As social-care demand surges, three Brighton’s libraries face closures
- Yan Sorochynskyi
- Dec 9, 2025
- 3 min read
Editors: Max Smolarski and Ciara Teefey
A town, famous for its star-studded cultural lineage in literature for names like Virginia Woolf, Patrick Hamilton, Horace Smith and Rudyard Kipling, did not foresee the aftermath the growing and aging population will have on community reading spaces.

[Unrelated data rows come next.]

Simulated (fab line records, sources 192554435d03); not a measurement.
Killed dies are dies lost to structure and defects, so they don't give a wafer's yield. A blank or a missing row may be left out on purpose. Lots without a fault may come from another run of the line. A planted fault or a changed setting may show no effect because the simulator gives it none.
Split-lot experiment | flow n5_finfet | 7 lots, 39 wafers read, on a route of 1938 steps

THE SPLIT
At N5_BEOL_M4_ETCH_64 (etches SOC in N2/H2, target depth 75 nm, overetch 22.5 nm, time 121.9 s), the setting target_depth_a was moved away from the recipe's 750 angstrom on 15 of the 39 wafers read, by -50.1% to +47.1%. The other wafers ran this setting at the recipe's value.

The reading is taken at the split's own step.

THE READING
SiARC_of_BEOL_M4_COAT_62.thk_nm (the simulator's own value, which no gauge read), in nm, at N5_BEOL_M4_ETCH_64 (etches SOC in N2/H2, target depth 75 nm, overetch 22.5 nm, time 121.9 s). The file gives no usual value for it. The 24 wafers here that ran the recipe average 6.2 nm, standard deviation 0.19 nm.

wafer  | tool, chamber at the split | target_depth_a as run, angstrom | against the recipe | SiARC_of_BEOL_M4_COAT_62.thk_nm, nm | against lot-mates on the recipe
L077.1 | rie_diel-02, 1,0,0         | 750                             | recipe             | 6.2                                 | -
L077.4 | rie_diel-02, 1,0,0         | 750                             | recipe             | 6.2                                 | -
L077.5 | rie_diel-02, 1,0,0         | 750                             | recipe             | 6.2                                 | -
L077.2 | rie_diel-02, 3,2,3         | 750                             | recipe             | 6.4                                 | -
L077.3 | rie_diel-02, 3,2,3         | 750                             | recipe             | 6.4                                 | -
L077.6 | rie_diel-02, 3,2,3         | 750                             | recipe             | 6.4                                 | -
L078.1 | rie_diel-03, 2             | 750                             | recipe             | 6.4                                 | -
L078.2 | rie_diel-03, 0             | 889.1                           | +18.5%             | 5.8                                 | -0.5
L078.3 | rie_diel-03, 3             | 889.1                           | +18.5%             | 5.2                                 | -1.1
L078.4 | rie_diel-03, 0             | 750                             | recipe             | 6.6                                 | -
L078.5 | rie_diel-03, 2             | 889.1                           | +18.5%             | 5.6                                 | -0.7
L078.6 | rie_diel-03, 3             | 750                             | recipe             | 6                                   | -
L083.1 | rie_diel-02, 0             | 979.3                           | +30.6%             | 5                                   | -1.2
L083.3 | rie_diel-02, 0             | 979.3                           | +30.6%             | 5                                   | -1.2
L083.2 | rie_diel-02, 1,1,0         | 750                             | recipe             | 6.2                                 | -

Since February, a proposal made by the Brighton and Hove City Council to close down Hollingbury, Westdene, and Rottingdean libraries, has been met with denial and protests from the local communities. To hear arguments for and against it raised by community advocates, the People Overview and Scrutiny Committee held a meeting at Hove Town Hall in their bid to hold the council to account on their reasoning for cutting costs to library services, last month.
Clare Hayes, the spokesperson for Rottingdean Library, highlighted the library’s high usage and explained that alternative proposals put forward by local residents had been rejected by the council. She also noted that the council’s own proposals referred to the proximity of schools to other libraries but did not include Rottingdean’s two primary schools and two nurseries in that assessment.
Alice Buckingham, speaking on behalf of Westdene residents, raised concerns about the proposal’s suggested ‘alternative’: a 30-minute walk or multiple bus changes from Westdene to Patcham Library. Formally acknowledged, her actual concerns were met with the political equivalent of crickets: none of her points received a direct answer. This same inaction has continued since 2023, when the last council-managed event took place, right up until the month before the final decision is being made.

A resident of Westdene supporting Alice, David Powell, had his personal statement presented in an emotional plea, met with applause from the public gallery. Labour Party councillor for the Goldsmid ward in Brighton, the former Mayor Jackie O’Quinn, thanked the resident for his ‘thoughts’, stating that his speech would be ‘taken into consideration’.
The meeting closed without a single substantive response to David’s final appeal that, if the council kept the Westdene library - the community and school could help it ‘flourish’. As for Alice and Clare, they were fed the same brief procedural acknowledgements, while councillors justified the wider proposals with remarks such as, ‘We’ve got to make the saving this year… that’s what was decided at budget and where we are with it.’
The discussion about the surge in social needs around Brighton and Hove, which increased pressure on the council’s budget, was not part of a reasoned argument to justify closures on either side.
According to the council’s most recent audited financial report, the pressures of the aging population and children with special educational needs and disabilities have extrapolated the cost-cutting measures.
In East Sussex, the proportion of pupils with Education, Health and Care Plans (EHCPs) has been on the rise for over 10 years. Brighton’s rates continued to increase from 2.9% to 5.3% between 2015/16 and 2024/25, generating a far greater share of pupils now requiring the most resource-intensive SEN support. The Cabinet is expected to make their final decision on the proposed library closures on Thursday 11 December.

While the number of people receiving long term care has nationally risen slightly in the past year, the overall number of adults aged 65 and over receiving support has fallen steadily since 2015, with 28,275 fewer older people now in long term care. Yet, requests for assistance have climbed to more than two million a year. Locally, the number of older adults requesting support has increased by 10% in comparison with the last year, as per the NHS adult social care activity reports.
These legally required services currently outweigh the non-statutory service interest as the Brighton and Hove City council has its reserves at a critically low level. The influx is explained by the growing ageing population, with corresponding rise in care obligations and homelessness further constraining the council’s ability to sustain non-statutory services such as libraries.
Despite this gloom-and-doom, the recent official Cabinet agenda and officer report published by the Brighton and Hove City council, officers have made recommendations to leave Rottingdean open, whilst for Hollingbury and Westdene 31 March 2026 could be a suitable date for ceasing their operation.
The Cabinet is expected to make their final decision on Thursday 11 December.